Given that I haven’t really launched or gained any real users thus far, it seems to me my online visitors should only be:
Potential clients I’ve been pitching in the Northeast US and my personal contacts in the area
Bubble users, perhaps
YC classmates
However, in my Mixpanel live view I see that I have visitors from all over the world (Many of these came before I started YC. YC classmates can also just visit via a link in my YC profile, so I’d see their referring domain). The number of visits I’m getting from non-US locations seems odd. I’m having trouble understanding how and why they would find/browse my site.
I also saw that someone went inside the development side of my app and created a user. The person entered an NYC address. They have not responded to an email I sent to them. Any suggestions for how I can get to the bottom of this added user? Best case scenario it’s a bubble user from a short time period when I opened the editor up, but I worry it’s not.

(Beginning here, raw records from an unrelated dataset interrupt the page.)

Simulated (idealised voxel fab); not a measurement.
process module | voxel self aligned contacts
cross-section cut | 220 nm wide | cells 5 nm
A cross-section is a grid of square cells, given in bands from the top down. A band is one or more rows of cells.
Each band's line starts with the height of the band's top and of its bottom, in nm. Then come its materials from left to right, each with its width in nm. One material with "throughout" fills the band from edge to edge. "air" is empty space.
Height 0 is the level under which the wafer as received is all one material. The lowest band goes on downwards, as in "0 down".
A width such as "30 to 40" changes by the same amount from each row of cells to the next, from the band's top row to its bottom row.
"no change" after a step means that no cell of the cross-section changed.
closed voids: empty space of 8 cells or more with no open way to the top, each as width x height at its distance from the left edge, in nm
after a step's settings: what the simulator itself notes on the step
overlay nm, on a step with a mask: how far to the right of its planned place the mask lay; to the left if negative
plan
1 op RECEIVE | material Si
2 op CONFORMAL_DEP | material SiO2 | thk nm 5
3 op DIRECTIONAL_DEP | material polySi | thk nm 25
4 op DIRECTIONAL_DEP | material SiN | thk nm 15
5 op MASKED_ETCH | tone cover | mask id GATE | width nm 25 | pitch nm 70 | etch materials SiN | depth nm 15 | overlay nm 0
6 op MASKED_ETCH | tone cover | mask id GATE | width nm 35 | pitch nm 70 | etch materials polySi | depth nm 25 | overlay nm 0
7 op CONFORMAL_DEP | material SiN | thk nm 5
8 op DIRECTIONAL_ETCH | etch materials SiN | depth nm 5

My site is using SSL. What else can I do to bolster security? Or am I overreacting?
It’s likely a bubble user or someone you know. I know I go to random bubble websites that I find and sometimes create accounts. Just to experience their web flow.
The random worldwide traffic is a pretty common occurance on the web. I don’t know the reasoning, but generally they just send to come and leave immediately.
Just make sure you have strong passwords and none of your data is exposed improperly in the privacy tab. Also only give access to people who you know you can trust.
Thanks so much for your response. This makes me feel a little better. The coming-and-going-quickly is the exact pattern I’m seeing from non-US users.
Right now my app is set to “private app.” Is this even more secure than the password version? I thought when I set a password this way once, even public users couldn’t access the live side of the site.
When you say “non of your data is exposed improperly in the privacy tab”, is there anything I can improve in particular? I created an iframe “widget” for clients’ websites, so unfortunately I have to expose iframes.
These are crawlers, bots, scanners, etc. Automated stuff, not actual people insanely typing random links. If we had infinite monkeys typing out URLs in a browser, how long would it take for them to visit your app?
Do both. I believe the Application rights applies to the app editor. The password side applies to the front end. (What users see). You can choose to apply the password to just the development version.
For the privacy, I also meant under the data portion of your app. You can define rules and make sure certain data is only available/editable to certain people. You wouldn’t want another user to be able to edit a users data generally.